US: Amazon.com's Kindle fails first college test

If Amazon hoped for honest feedback when it started testing the Kindle DX on college campuses last autumn, it certainly got its wish, writes Amy Martinez for the Seattle Times. Students pulled no punches telling the Seattle Internet giant what they thought of its $489 e-reader. If Amazon hoped the Kindle DX would become the next iPhone or iPod on campuses, it failed its first test.

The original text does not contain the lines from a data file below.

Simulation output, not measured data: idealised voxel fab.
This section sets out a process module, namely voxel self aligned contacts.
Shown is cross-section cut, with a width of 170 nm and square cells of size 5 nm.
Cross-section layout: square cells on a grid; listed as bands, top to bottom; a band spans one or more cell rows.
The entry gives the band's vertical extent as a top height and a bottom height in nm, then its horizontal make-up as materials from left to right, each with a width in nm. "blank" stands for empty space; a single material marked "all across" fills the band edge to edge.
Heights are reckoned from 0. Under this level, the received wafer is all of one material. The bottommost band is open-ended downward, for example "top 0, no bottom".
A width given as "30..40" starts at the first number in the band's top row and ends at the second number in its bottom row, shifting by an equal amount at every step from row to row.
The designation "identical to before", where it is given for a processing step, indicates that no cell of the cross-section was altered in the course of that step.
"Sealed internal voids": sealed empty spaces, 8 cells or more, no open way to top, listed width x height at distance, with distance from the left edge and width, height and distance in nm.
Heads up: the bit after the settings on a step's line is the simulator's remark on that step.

At the University of Virginia, as many as 80% of MBA students who participated in Amazon's pilot programme said they would not recommend the Kindle DX as a classroom study aid (though more than 90% liked it for pleasure reading). "You don't read textbooks in the same linear way as a novel," said Franzi Roesner, 23, a graduate student in computer science and engineering at the University of Washington. "You have to flip back and forth between pages, and the Kindle is too slow for that. Also, the bookmarking function is buggy."

Amazon CEO Jeff Bezos introduced the Kindle DX a year ago at Pace University in New York, saying its nearly 10-inch screen and large storage capacity were especially suited for college students. After all, college students could be a huge market for e-readers. Total US book sales declined 1.8% last year, but the higher-education category grew 12.9% to $4.3 billion, according to the Association of American Publishers. E-books enjoyed an even faster growth rate, reaching $313 million in 2009. That was up 177% from 2008, though e-books still have only a small piece of the market.